# Probability Operations

In this section, we'll talk about the various operations we can use with probability in order to make our calculations succinct and mathematical.

## Operations

We'll go over several operation and examples, and leave you with some exercises.

### Multiplication  Rule

The multiplication rule is a rule we use for finding probabilities of independent events. Suppose we have 2 independent events A and B. We can say the probability of A to be P(A) and probability of B as P(B). If A and B are independent, then the probability of both A and B happening is P(A)*P(B).

Example:

Suppose we roll a dice 2 times. Find the probability of rolling a 5 and then rolling a 6.

Solution:

We can note that these are independent events: the outcome of one won't effect the other. Let A denote rolling a 5 and B denote rolling a 6. Then P(A)=1/6 and P(B)=1/6. Hence, using hte multiplication rule, the probability of both happening is P(A)*P(B)=1/36

A simpler way to understand the multiplication rule is as follows:

If P(A) and P(B) are fixed, then P(A and B) = P(A) * P(B)

There is another rule in Probability that we call the Addition Rule. Suppose we have events A and B. Then P(A or B) = P(A) + P(B) - P(A and B). If A and B are mutually exclusive, then

P(A or B) = P(A) + P(B)

Example:

Suppose there is a 5% chance of rain, and 30% chance that school will be closed. What is the Probability that either of those will occur?

Solution:

A is the event of rain happening, and B is the event of school closing. Then P(A)=0.05, and P(B)=0.3

So P(A or B) = 0.05 + 0.3 - P(A and B).

But we already know P(A and B) = P(A)*P(B) = 0.015. So P(A or B) = 0.35 - 0.015 = 0.335

One thing to note is that this formula is essentially identical to the Principle of Inclusion and Exclusion covered in Set Theory. If you don't know what this is, check out the site below

### Replacement Probability

Now we'll discuss the concept of replacement probability. An easy example to visualize is probaility of a deck of cards. Suppose we have a 52 card deck and we draw 2 cards randomly without replacement. What is the probability that these are the same cards?

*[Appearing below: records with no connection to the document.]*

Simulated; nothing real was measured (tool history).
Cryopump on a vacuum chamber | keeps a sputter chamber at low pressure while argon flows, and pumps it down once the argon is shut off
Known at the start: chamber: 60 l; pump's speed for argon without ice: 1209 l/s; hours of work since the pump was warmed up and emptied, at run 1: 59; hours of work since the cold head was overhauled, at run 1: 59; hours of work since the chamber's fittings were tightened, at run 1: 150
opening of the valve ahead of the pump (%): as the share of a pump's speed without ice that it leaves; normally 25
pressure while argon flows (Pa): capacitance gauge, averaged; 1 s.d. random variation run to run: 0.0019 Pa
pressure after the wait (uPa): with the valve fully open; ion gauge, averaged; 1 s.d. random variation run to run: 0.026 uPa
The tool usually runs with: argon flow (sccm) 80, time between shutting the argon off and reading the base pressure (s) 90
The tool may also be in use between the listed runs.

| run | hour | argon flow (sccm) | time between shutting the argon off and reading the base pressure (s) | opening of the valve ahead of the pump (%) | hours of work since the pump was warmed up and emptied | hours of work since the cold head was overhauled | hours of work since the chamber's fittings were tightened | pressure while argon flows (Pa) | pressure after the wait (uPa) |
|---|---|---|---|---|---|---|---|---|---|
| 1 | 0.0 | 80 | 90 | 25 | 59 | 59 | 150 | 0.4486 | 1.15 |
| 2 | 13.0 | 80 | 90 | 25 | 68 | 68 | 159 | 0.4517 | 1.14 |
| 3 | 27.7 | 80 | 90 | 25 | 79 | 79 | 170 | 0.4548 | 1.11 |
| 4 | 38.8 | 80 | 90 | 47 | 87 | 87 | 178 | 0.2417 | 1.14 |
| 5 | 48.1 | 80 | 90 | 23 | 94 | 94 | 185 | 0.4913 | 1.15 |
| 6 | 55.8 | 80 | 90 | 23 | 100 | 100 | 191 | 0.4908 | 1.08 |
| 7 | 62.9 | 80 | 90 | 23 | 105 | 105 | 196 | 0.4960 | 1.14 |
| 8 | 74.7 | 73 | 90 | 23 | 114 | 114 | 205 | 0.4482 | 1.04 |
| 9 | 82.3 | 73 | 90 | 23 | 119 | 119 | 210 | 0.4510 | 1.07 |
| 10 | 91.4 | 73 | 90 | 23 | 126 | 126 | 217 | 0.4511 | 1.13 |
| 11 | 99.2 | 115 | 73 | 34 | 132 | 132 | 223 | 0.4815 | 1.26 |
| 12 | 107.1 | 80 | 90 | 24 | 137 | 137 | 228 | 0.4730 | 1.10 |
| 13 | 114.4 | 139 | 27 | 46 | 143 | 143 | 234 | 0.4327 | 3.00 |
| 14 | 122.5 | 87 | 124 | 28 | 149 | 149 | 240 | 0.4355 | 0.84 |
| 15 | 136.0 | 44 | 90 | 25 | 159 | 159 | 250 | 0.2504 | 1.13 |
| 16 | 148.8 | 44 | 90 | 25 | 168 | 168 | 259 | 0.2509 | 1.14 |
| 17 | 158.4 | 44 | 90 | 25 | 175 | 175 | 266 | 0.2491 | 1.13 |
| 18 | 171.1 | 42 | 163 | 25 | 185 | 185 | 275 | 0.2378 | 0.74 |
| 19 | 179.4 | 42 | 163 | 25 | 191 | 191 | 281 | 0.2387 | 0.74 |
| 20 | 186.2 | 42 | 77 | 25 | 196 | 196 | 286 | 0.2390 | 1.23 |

You might think, as in the example with dice, that the answer is 1/52 * 1/52. But the key distinction here, is that the cards were drawn without placement. This means that after drawing the first card, we don't put it back in the deck. Finally, this means that the probability that they are the same must be 0.

Lets look at a more complicated example.

Problem:

Find the probability of drawing a king of hearts, and then drawing a queen of hearts?

Solution:

The probability of drawing a king of hearts is 1/52, but without replacement, the probability of finding a queen of hearts is now 1/51. Using our multiplication rule, we can deduce that the total probability is 1/52 * 1/51

### Exercises:

1. Find the probability of getting 3 heads in a row, when flipping a fair coin

2. Find the probability of getting heads on a coin OR rolling a 6 on a dice

3. Find the probability of drawing 3 red cards in a row form a standard card deck

4. Find the probability getting 2 red cards in a row AND getting heads on a coin flip.